Three words on the minds of AI builders over the last twelve months are Model Context Protocol, abbreviated as MCP. Heralded as the “HTTP of AI”, MCP is a public and open set of protocols that can be used to dictate how an AI model interacts with other digital actors — websites, applications, databases, and other AI models.

Protocols are a big deal. HTTP — Hypertext Transfer Protocol — is the core protocol that allows browsers to talk to web servers. The development and deployment of HTTP enabled the web as we know it. Until MCP, there was no core common protocol for AI interchange. Without this, interoperability at scale can’t happen.

MCP represents a key inflection point for the ecosystem. Major inflection points are among the most critical periods for determining how much tech debt your organization will carry going forward.

As we rapidly move towards infusing artificial intelligence into every application, progressive boards and CEOs recognize we are now squarely in the middle of one of the most significant inflection points in technology history. The technology choices you make during inflection points can determine the future of your technology capabilities — and possibly the success of your product and company.

Lessons from Previous Inflections: Web and Mobile

During the early days of the internet, building a website was expensive. There were far fewer reusable components. Developers had to build now-common capabilities like payments and log-ins from scratch. Today there are many tools that make building a compelling and sophisticated website possible for non-tech people. Something similar is now happening with AI.

After the internet came smartphones. Many organizations had to dramatically alter their websites, streamline code, and design for a mobile form factor. Then, native mobile applications gathered momentum. Organizations effectively had to build three different applications. For most enterprises, this was unsustainable — costly, cumbersome, and a security nightmare. How well teams solved the three-headed monster problem often had a significant impact on their future.

AI’s Emerging Tech Debt Challenge

With AI, businesses face a similar risk. There is a huge variety of AI tool chains and AI components. We are still too early in AI to have real confidence in what tools, practices, and protocols will likely prevail. This is precisely why risks of technology debt accumulation are always greatest around inflection points.

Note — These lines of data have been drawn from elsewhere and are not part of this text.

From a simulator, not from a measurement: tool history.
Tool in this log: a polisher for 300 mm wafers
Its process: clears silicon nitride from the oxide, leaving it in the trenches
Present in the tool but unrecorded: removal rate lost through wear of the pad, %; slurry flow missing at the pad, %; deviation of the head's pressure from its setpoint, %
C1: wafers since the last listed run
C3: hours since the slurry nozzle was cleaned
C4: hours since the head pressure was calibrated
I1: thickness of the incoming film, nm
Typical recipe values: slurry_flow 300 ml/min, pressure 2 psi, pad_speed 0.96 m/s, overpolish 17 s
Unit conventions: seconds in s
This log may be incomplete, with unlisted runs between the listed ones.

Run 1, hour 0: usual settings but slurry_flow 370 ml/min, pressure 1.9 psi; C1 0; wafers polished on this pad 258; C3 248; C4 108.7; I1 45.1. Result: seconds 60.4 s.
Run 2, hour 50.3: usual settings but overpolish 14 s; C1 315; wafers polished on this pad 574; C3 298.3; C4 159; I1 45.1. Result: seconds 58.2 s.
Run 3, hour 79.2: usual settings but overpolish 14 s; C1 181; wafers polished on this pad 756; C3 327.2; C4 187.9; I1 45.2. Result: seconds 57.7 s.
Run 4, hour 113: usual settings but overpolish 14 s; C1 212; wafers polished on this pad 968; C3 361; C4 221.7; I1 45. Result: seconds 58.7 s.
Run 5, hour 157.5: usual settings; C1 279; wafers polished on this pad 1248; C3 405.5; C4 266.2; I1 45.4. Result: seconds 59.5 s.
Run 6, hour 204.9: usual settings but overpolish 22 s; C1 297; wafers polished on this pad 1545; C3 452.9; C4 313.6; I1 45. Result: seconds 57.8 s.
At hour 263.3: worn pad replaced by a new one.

Build too much, too fast, and in the wrong way, and you will be paying for it for a very long time.

Hidden Tech Debt: Data Governance and Compliance

AI’s hunger for data is insatiable, and with it comes a hidden tech debt few leaders spot early enough. Neglecting data governance isn’t just a compliance risk — it’s a fast track to buried liabilities that will haunt your infrastructure, your brand, and your bottom line.

Building AI responsibly means baking privacy, rights, and auditability into every layer from data ingestion to model training and inference. With regulations like GDPR, CCPA, and HIPAA tightening their grip, companies must bake compliance and bias controls into their AI workflows — not bolt them on after the fact.

The People Side of the AI Inflection: Talent and Readiness

Technology inflections test the readiness and adaptability of the people and teams that build and operate systems. CIOs and CTOs should prioritize upskilling engineering, product, and data teams in emerging AI frameworks and model lifecycle management.

Recommendations for CIOs and CTOs

  • Decide what to build: Determine whether to build an AI-first or AI-enhanced product before committing to an AI strategy.
  • Stand up one clear “front door” for AI: Think of an MCP gateway like the main reception desk — every AI system must check in here.
  • Hide AI model brands behind your own switchboard: Connect business software to an internal API you control so you can swap models without costly rewrites.
  • Turn rules and guardrails into editable playbooks: Store “who can see what” and “what an AI is allowed to do” in version-controlled files.
  • Keep all your AI facts in one, well-lit warehouse: Let teams experiment, but insist that data and search indexes live in a single, governed repository.
  • Measure AI health in plain business terms: Dashboards should show both tech metrics (speed, cost) and AI-specific ones (accuracy, trustworthiness).
  • Track lifetime operating costs, not just launch budgets: GPU bills and per-token fees can snowball; tie every AI initiative to a simple unit metric.
  • Choose options that let you move later: Favor open-source models and containerized deployments so you’re not locked into one cloud provider.

Inflection points are times of opportunity and peril. For smart CEOs, CTOs, and CIOs, this inflection will allow them to build distance from competitors, overhaul business practices, and radically reduce operational overhead.

Will you make this inflection point work for you, or against you?